“This whole country is a strip club. You got people tossing the money and people doing the dance.” So proclaims Jennifer Lopez’s wily stripper turned con artist, Ramona, in Hustlers, which raked in $33.2m (£26.6m) in the US on its opening weekend, making it J-Lo’s biggest opening weekend for a live-action movie.
Hustlers is a pretty decent film about a pretty indecent proposal – namely that Ramona and her colleague, Destiny (Constance Wu), drug and steal from their moneyed clients in the wake of the 2008 financial crisis.
But it’s also something else: proof that, until now, praise of J-Lo’s acting talents have been confined to a few standout performances, such as her acclaimed role opposite George Clooney in Out of Sight (1998). For every triumph (see also her 1997 turn as the Mexican-American singer Selena), Lopez has been served up a total stinker of a role by Hollywood, from Gigli (a film the Guardian described as “catastrophic”) to The Back-Up Plan, a film so by-the-numbers that they may as well have projected mathematical formulae on to cinema screens. She has often been confined to perfunctory romcom territory, cliched Latina territory or both (see the sub-Pretty Woman action of Maid in Manhattan).
I’m under the impression that actors get to choose the roles they’ll do. Thus the complaint should be that Lopez – and or her advisers – choose stinkers.
Would you know what sort of film you’ve chosen to perform in? The concept presented to you could look good. The lines your given acceptable. The scenes you act in your comfortable with.
But it’s how a film’s finally put together that produces the end product. And it’s easily possible to use all the same scenes & script & make two or more entirely different films out of them..

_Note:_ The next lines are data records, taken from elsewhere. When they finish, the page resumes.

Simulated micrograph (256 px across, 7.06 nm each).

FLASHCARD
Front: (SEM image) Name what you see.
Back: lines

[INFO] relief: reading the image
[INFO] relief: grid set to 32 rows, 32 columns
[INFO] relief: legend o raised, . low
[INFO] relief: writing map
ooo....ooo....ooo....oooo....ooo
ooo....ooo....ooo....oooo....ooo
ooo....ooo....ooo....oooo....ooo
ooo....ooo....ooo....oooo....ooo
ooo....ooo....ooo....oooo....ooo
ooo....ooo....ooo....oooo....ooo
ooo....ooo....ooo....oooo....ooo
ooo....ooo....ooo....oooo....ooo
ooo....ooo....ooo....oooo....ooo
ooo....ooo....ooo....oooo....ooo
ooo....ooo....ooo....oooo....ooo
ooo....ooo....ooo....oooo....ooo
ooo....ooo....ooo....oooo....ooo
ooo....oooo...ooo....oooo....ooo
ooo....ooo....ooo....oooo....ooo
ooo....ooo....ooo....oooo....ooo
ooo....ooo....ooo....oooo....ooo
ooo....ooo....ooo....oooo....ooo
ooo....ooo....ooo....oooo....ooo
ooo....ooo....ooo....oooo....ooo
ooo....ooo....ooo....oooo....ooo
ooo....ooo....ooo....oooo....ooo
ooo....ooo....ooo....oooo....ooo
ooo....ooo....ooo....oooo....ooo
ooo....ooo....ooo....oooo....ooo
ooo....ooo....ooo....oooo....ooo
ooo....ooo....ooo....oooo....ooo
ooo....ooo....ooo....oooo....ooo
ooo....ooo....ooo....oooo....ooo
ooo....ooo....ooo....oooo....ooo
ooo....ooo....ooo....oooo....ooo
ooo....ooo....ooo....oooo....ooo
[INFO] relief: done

Not to forget that Oscar-winning performance in ‘Parker’.
BiS: Would you know what sort of film you’ve chosen to perform in?
I should think that the star’s contract runs to more than one side of paper and could be fairly specific on that and many other points.
If it were that simple, TMB, all films would be good films. They all start out by being good films. That’s why they’re made.
You need to be in a project (of any kind, really) that goes wrong to realise that even with good intentions all round things can turn out wrong. You don’t know it’s a stinker until it’s too late. You don’t find out that people you liked who promise great things just can’t deliver. But that is the way of the world, and Sturgeon’s Law is universal.
The biggest problem is imagining that anyone today would pay 50 year old Lopez to take her clothes off.
Ok, maybe Weinstein would…..
“The biggest problem is imagining that anyone today would pay 50 year old Lopez to take her clothes off.”
I doubt most of JaLo is 50 years old. On average she’s still in her teens.
True, a promising project can go horribly wrong but I don’t think that many of her poorer films were even remotely on course to be Citizen Kane before she signed on the dotted line.
It’s also the case that a “bankable” star can often get films green lit. If she had been that desperate about the quality of roles she was being offered she could have sought out more promising films which were having problems finding funding i.e. 99.9% of independent projects.
Of course she would have had to work a bit harder and maybe take a bit of a pay cut every so often but apparently she preferred to sit back and just select from studio pictures offered to her along with multi-million dollar pay cheques.
rhoda klapp,
“You need to be in a project (of any kind, really) that goes wrong to realise that even with good intentions all round things can turn out wrong. You don’t know it’s a stinker until it’s too late.”
but I don’t think J-Lo is aiming high. She’s not trying to work with great directors. I suspect she’s not much of an actress, so isn’t trying to do oscar winning parts, but make a ton of cash.
Even this role, how far is it from her? She’s a woman who dances for a living. Not a huge stretch, is it?